I have only seen a few ZR1s with a direct port setup. Thinking of NX.
any idea of who would be the best tuner to work with and a ball park cost (+ or - a few hundred $$$) ???
I've built a direct port set-up for a ZR1 and am currently working on building a spray bar plate system for the LT5... But, it might be a couple of months before I get everything worked out. I'm building a motor for a Vettenet guy right now and need to finish it before I take on another project. If you'll check back with me in a couple of weeks I'll let you know where I stand.
-Jeb Burnett
I can wait. I'm thinking of making this a next winter project, pull the intake, inj housing, and heads and get the direct port nitrous done at the same time. I will stick to 200 HP so the pistons will live.
the mahle pistons are strong, but I think that might be a safe limit if there is NO detonation.
many have also suggested a dedicate fuel system. does your fogger use high pressure EFI pumps or the low pressure pumps.
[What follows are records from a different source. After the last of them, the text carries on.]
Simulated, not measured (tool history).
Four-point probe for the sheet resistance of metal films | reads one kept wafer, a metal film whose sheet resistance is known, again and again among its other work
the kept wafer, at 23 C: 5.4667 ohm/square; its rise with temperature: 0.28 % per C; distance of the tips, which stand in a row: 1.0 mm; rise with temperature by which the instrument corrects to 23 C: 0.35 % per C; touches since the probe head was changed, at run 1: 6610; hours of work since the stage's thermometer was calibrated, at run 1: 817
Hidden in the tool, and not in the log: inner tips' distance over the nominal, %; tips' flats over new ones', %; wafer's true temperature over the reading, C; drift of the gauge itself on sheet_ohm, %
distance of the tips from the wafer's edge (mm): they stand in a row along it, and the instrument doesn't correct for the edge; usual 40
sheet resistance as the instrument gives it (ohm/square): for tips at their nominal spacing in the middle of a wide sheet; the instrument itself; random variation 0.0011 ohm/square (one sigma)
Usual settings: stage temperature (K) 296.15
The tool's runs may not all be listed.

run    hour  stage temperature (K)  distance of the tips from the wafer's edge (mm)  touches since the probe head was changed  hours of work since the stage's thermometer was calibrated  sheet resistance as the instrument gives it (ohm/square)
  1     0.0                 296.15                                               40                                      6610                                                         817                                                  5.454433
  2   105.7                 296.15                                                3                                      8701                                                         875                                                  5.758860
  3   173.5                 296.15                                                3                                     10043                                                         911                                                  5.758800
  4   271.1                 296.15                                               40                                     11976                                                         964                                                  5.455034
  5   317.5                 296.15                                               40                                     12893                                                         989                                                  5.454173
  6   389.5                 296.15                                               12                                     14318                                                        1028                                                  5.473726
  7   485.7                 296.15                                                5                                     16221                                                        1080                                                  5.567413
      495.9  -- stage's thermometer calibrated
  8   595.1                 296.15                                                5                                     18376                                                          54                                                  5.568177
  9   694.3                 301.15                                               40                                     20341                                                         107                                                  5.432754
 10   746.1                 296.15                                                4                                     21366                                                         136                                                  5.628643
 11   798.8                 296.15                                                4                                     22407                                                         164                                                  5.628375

I'm kinda with Cam, though... The Fogger plumbing interferes with the ability to easily access the center two spark plugs. I've got two ways of doing a plate, Bobby and I discussed it at a race last weekend... One is a long spraybar going from front to back and only spraying into the primaries... I expressed some worries about distribution problems to the very back orifices with a long bar (though the 5.0 Mustang plate systems do it). We then came up with two different bars, one coming to the front two runners, and a rear bar for the back two; plumbed together with a tee... I'll build both and see which one works the best. I would like the long bar to work best because that will certainly be the simplest way to build it. We'll see... As for a dedicated fuel system for the nitrous, I would certainly recommend it!! But I was planning on simply tapping into the fuel rail for the fuel solenoid. However, I think if you're going to want to spray more than 150 on it, I would look at a dedicated fuel side. I'm running one on my 90; I've got a custom 1 gallon aluminum fuel cell where the battery used to be and a Holley "Blue" carb pump and regulator. It feeds the fuel side of the N2O only and it does so at 10 psi which means you have more avenues for tuning because it runs carb pressures. I run VP C16 in the fuel cell and it's activated when you arm the system; that way you can run pump juice in the tank for the motor... I would certainly think that's the BEST WAY to do it, but not the only way. Plus relocating the battery helps weight distribution and transfer!!!
-Jeb Burnett
I like the NOS NOZsles, or coming up with an "annular discharge" type plate with holes mixing the fuel and and nitrous around the port.
a long spray bar will likely vary the fuel pressure a bit going down the line so I like the "t bar" approach. with that fancy LT5 plenum, I'd like to see an "under the plenum" approach with big jets and use FRED to vary the flow or make the feed pills accessible in a fuel distribution block.
is any of this stuff possible??? the NOS 'Carb' annular discharge plate got quite a bit of recognition. if we could use a similar design (maybe even cut one up!!!) I think it would work really well. the ring of nitrous and fuel makes a nice mixture without the fogger nozzles intruding on the airflow.
the plate system sounds really cool too, but keeping the fuel/nitrous distribution consistent between cyl might be an issue, not sure.
I sure like the fact that you are going to try several different approached.
are you going to use "flow measures" or test out on a ZR1???
sure would hate to wound an LT5 figuring out what works. not a casual "small block chebby" rebuild.